From there, Stuck’s career consisted of a multitude of franchise experiences from partnering in Miller’s Ale House franchises and becoming president and equity partner in a multi-unit owner group overseeing several locations of Rock Bottom/Old Chicago throughout the Midwest to working with Einstein Bagels.

“This brand can really grow”, Stuck said about Jon Smith Subs. “It’s a premium quality product yet an affordable sandwich restaurant. There is nothing else like the flavor profile in a Jon Smith’s sub. We use only high-quality ingredients, cooked up fresh on the grill and served with an order of award-winning French fries.”

The first 25 franchised Jon Smith Subs locations have already been sold and will open throughout Florida, Connecticut, California, Nevada, Ohio and Virginia. About 25 more locations are expected to be sold by the end of the year in the United States with plans to expand globally beyond that.

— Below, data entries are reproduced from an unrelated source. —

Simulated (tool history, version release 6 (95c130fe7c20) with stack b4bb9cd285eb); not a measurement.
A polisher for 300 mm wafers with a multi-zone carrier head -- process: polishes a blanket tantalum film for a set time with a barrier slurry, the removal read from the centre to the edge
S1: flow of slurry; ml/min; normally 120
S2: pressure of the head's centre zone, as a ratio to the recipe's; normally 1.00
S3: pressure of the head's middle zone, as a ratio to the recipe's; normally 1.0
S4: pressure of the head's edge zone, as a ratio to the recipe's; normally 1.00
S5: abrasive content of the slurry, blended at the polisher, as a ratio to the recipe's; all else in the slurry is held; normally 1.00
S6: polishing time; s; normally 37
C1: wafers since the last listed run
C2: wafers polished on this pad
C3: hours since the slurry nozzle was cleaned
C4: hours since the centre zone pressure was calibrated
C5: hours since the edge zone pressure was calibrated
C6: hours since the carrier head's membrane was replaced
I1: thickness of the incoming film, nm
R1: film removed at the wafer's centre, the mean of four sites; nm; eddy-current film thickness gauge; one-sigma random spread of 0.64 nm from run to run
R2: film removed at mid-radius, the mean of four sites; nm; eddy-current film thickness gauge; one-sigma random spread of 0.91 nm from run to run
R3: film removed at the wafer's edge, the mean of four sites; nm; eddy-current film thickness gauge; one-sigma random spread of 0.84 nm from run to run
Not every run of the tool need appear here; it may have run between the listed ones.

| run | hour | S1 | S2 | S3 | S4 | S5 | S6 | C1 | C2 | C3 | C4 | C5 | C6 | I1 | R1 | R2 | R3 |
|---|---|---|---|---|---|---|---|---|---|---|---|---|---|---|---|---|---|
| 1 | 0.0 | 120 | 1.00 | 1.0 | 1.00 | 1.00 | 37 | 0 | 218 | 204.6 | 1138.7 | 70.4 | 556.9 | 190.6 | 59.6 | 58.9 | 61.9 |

“We have the systems and people in place to provide site research and set up assistance, marketing and ongoing support,” Stuck said.

Becoming  a Franchisee

The cost to open a unit ranges from the low $300’s to the low $400’s, Struck said.

“In most cases, we have financing available (for about) 60-75 percent, making your initial investment $125,000-$150,000,” he said. “We also offer area developer opportunities for multiple units from city, regional, to statewide and master licenses are available outside of the U.S.”